IN THE COMPANY OF WRITERS
A Life in Publishing
By Charles Scribner Jr.
Based on the oral history by Joel R. Gardner
Scribners. 193 pp. $22.50
Charles Scribner Jr. had the good luck to be born into one of America's notable book-publishing families, but the bad luck to take control of its professional affairs at a time when Charles Scribner's Sons was dead in the water. Whether he ever brought it back up to speed has been a matter of argument in publishing circles for nearly four decades; "In the Company of Writers" is at least in part his attempt to make a case on his behalf, but as such it is something less than persuasive.
The title is misleading. Though the book includes, as do all publishing memoirs, the obligatory name-dropping chapter ("Writers and Friends," Scribner calls it) and though the book is written in the chummy, clubby prose favored by the authors of such memoirs, it is not really about writers, in whom Scribner's interest seems at most lukewarm. Rather it is about a man who from childhood felt burdened by the obligation to carry on the family business when he clearly preferred "the life of teaching and scholarship"; this aspect of Scribner's story is not without its poignant elements, but it also suggests why under his leadership the firm of Scribners never regained the prominence it had enjoyed in previous generations.
Part of the problem was that when Charlie Scribner took over the firm in the early 1950s it was in the waning hours of the Maxwell Perkins era; the great editor's most famous authors were over the hill or dead, Perkins himself was often lost in drink, yet the firm seemed incapable of imagining any role for itself save that of perpetuating his tradition. Young Scribner thought, perhaps wisely, that the house had to "break away from the Perkins tradition of pursuing novels and belles lettres exclusively"; but he and the editors working for him chose a strange way to do this.
To be sure, they did venture into some avenues of publishing previously unexplored by the firm; Scribner is deservedly proud of the 16-volume Dictionary of Scientific Biography, which he calls "the most important contribution I have made to Scribners as editor and publisher," and of other nonfiction undertakings as well. But his attitude toward the Perkins legacy was a curious mixture of repudiation and exploitation. On the one hand, he moved Scribners so far away from serious literary publishing that the house once revered for its contributions to 20th-century American letters quickly became the object of scorn and ridicule; yet on the other hand, he so blatantly traded on the backlist Perkins had assembled -- in particular the holy trinity of Hemingway, Fitzgerald and Wolfe -- that many in the trade took this to be a confession of inability to match past successes.

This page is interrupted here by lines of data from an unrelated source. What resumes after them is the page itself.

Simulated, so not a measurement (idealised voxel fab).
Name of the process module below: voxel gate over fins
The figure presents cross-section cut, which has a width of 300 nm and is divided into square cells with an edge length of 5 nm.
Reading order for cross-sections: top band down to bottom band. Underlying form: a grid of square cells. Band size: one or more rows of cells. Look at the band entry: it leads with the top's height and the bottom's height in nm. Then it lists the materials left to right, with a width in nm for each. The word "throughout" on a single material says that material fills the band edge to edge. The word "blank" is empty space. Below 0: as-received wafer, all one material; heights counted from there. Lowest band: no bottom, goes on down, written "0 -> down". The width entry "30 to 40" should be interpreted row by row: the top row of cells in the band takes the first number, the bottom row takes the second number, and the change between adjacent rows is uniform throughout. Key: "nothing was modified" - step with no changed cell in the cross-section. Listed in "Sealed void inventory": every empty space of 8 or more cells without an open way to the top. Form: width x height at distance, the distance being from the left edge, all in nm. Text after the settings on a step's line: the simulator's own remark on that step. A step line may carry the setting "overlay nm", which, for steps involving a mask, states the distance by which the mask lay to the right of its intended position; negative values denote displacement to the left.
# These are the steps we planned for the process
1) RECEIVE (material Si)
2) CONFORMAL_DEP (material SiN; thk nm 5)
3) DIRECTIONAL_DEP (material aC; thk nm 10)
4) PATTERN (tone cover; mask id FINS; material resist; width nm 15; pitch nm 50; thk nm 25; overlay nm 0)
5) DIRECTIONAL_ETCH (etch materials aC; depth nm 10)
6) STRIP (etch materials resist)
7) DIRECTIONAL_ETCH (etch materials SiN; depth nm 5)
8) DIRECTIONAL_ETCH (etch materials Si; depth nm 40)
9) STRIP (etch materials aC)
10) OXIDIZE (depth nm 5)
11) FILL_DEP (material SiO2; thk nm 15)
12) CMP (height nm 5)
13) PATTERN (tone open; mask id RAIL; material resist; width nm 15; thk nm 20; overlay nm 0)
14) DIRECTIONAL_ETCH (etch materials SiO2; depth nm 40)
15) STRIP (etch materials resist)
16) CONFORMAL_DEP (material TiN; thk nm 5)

In no regard was this more glaring than in the firm's handling of the work of Ernest Hemingway. That Scribner managed to make a handsome return for the author in his last years and for his heirs after his death certainly must be acknowledged; Charles Scribner takes credit for careful management of the paperback rights to Hemingway's work, and he does so with good reason. But in the years after Hemingway's suicide the firm brought out thick volumes of work the author himself had chosen not to publish; in so doing it raised legitimate questions about whether it was more interested in squeezing every available nickel from Hemingway's literary corpus than in protecting both his wishes and his reputation.
"A Moveable Feast," "Islands in the Stream," "The Nick Adams Stories," "The Garden of Eden": in varying degrees all of these books were cobbled up by editors from chunks or fragments of manuscript, then offered to the reading public as whole books. Far more troubling than these, though, was Scribner's willingness to collaborate with Mary Hemingway, the author's widow and executor, in publishing his letters against his written and stated wishes. Charles Scribner's defense of this is shameless:
"Hemingway left strict instructions that his letters should not be published. But, with Mary's approval, I published them -- and I think I did the right thing. To begin with, he had kidded my father about publishing his letters, so he had thought of such a thing. Second, I believe his letters show a side of him that nothing else does, and it is a very nice side. It is well known that Virgil left instructions for the 'Aeneid' to be burned after his death. Fortunately, not all literary executors obey such requests."
What we have here is a bit of shading the truth. Virgil wanted the "Aeneid" destroyed because it was unfinished; the Emperor Augustus countermanded his instructions in the larger interests of literature and history. But there was nothing unfinished or incomplete about Ernest Hemingway's letters; he merely expressed the specific desire that they go unpublished. His widow and publisher overrode that request for what gives every appearance of being rank commerce; Charles Scribner Jr. is no Augustus.